In the finest tradition of British sports car manufacturers, McLaren Automotive has produced beautiful cars and cars that are wonderful to drive – and it has done so while peering almost non-stop into the jaws of financial ruin.
What is it about car makers from this soggy isle that means they so often flirt with insolvency? It’s been true of Aston Martin and Lotus for decades, and it has been true for McLaren Automotive for the first decade or so of its existence. Its very first car, the clumsily named MP4-12C, arrived late and still not quite finished, but it arrived showing just enough potential for us to sit up and take notice.
And from there, McLaren Automotive’s progress as a supercar manufacturer to rival Ferrari and Lamborghini was spectacular – the 650S, the 570S, the P1 hybrid-powered hypercar and the 720S were all class-leading machines. Which is to say nothing of the likes of the 675LT, the 600LT and the 765LT, the track-focused ‘longtail’ variants that are lighter, faster and sharper still. Low-volume, big-ticket special like the Senna, Elva and Speedtail demonstrate how comfortably a seven-figure asking price sits atop the McLaren badge.
With a back catalogue as rich as that, you might think McLaren Automotive had the supercar making thing sussed – and yet, the company’s financial struggles are very well documented and its immediate future appears uncertain. The V6 hybrid Artura supercar to rival Ferrari’s 296 GTB carries a huge weight of expectation on its shoulders.

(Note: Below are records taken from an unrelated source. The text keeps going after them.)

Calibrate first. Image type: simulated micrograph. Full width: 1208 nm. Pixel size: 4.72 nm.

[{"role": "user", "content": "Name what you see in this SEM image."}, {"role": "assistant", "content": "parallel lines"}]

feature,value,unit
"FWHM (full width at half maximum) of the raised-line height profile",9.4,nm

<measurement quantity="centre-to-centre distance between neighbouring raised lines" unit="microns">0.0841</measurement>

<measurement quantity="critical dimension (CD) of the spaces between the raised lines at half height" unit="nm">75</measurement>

But whatever happens in the coming years, McLaren Automotive will always have that name. Founded by New Zealander Bruce McLaren, the name trails only Ferrari for Formula 1 prestige. On the subject of names, how about Lauda, Senna, Prost, Häkkinen and Hamilton? All F1 greats who have won championships with the Woking team, and all a reminder that McLaren will always deserve its place at the top table – be that F1 or the even tougher supercar game.